Mira Schor
From September 2023 to January 2024, the Pinault Collection presented Mira Schor's Moon Room exhibition at the Bourse de Commerce, as part of the "American Mythologies" season: a series of solo exhibitions featuring Mike Kelley, Lee Lozano and Ser Serpas - all of them marked by countercultures and a refusal to play by the rules.
An artist, writer, publisher, educator, and art critic, Mira Schor’s multiple engagements have secured her a singular place in the contemporary art scene. She is known mainly for her painting, a medium that she explores and advocates for in particular, and for her contributions to the history of feminist art. All the works featured in Mira Schor’s exhibition “Moon Room” come from the Pinault Collection.
Her work expresses her political and theoretical concerns as much as it testifies to her passion for formalism, material, and language. For Schor, language is not a way to illustrate political battles, instead an example of what a female artist’s gaze can produce. Through the personal, intimate narratives that she instills in her works, Schor explores thought, memory, perception, and affects, with an abiding, deep interest “in the return of visual pleasure as a feminist intervention in painting”.
This first-ever exhibition in France features works on rice paper made by Schor in the second half of the 1970s along with a recent painting made in 2022. With their fragile, solitary presence, the masks and dresses are covered with highly personal, handwritten texts about her dreams and her interpretations of them, along with reflections on the Holocaust, to which she lost some of her family, and political writings. “In these works on paper, all that remains of the body are traces of its active, thoughtful character: writing,” which appears in transparency, as an overlay, or as an erasure, “which thus complicates women’s legibility”, wrote Mira Schor. With her incessant interrogation of painting, Schor presents a representation of her own body in the heart of this exhibition Time/spirit (New Red Moon Room), an oil on canvas from 2022. This recent work bookends with the one she made in 1972 at Womanhouse. Lit by a bright, red moon, the artist’s completely painted figure, standing, as if in motion, is now depicted lying in bed, drawn with a furtive stroke of just a few lines.

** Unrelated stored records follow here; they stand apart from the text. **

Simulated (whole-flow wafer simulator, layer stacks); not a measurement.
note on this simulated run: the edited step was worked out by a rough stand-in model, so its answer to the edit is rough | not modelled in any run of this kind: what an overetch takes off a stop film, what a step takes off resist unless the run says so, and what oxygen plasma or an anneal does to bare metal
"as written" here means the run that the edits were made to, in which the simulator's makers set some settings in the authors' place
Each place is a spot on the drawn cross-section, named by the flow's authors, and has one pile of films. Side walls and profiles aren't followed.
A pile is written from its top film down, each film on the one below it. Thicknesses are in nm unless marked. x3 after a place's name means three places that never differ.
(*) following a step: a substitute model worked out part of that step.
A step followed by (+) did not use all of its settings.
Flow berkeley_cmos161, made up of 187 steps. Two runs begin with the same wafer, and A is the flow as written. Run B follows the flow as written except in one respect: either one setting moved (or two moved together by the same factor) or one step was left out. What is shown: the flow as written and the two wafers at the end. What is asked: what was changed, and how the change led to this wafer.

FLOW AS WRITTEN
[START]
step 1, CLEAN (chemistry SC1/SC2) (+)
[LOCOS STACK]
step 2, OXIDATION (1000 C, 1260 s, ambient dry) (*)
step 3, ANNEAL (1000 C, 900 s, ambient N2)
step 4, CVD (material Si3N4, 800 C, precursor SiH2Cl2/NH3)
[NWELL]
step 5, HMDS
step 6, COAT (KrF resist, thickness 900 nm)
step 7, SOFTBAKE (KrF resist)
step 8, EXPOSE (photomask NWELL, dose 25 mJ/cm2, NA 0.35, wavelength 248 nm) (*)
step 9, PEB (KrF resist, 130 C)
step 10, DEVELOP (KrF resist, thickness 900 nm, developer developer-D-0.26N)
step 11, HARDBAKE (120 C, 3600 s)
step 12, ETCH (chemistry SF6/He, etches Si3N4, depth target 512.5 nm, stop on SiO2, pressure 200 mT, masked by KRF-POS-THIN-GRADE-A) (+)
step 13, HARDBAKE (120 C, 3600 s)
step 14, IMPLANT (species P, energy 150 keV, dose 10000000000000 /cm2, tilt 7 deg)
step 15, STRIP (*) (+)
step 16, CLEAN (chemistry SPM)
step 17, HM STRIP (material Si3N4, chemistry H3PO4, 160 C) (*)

When one enters the very unique space of the Studio in the Bourse de Commerce, it is as if one penetrates a very intimate space, a “room of her own”, a creative space in which visitors experience the passage of time in the gaze of a feminist, politically engaged woman artist. In this layout, designed by Schor herself, this group of enigmatic figures expresses all the power and vitality of a group and of the individuals who constitute it. These works testify to the artist’s passion for language. In her canvasses, words appear at times as fully legible, and at others, more discretely and transparently, embedded in the different layers of materials of the dresses and masks. The representation of language has formed a constant, recurring motif of her pictorial oeuvre, even before she began to write critical texts on art and the history of feminist art:
“My interest in language as image has been based from the beginning on feeling that women are filled with language, and by language I mean not only feelings, hopes and fears, but also ideas, philosophies and stories, even if they are not generally considered as such.”
Biography of the artist
Born in the United States in 1950, Mira Schor lives and works in New York City. After studying in CalArts’ Feminist Art Program and at Womanhouse in the early 1970s (one of the most important and well-known art projects in the history of feminist art), Mira Schor continued to combine “visual pleasure” and painting with philosophical, existential, and political concerns through works anchored in her own inner life, thereby reinforcing her interest in narration and autobiography. Schor inserted the woman’s gaze into a male-dominated pictorial tradition. Some periods of her oeuvre highlighted narration and representation of the body, while in others, her work focused more on the representation of language in drawing and painting. Her works thus deal with the appropriation and subjectification of the female body.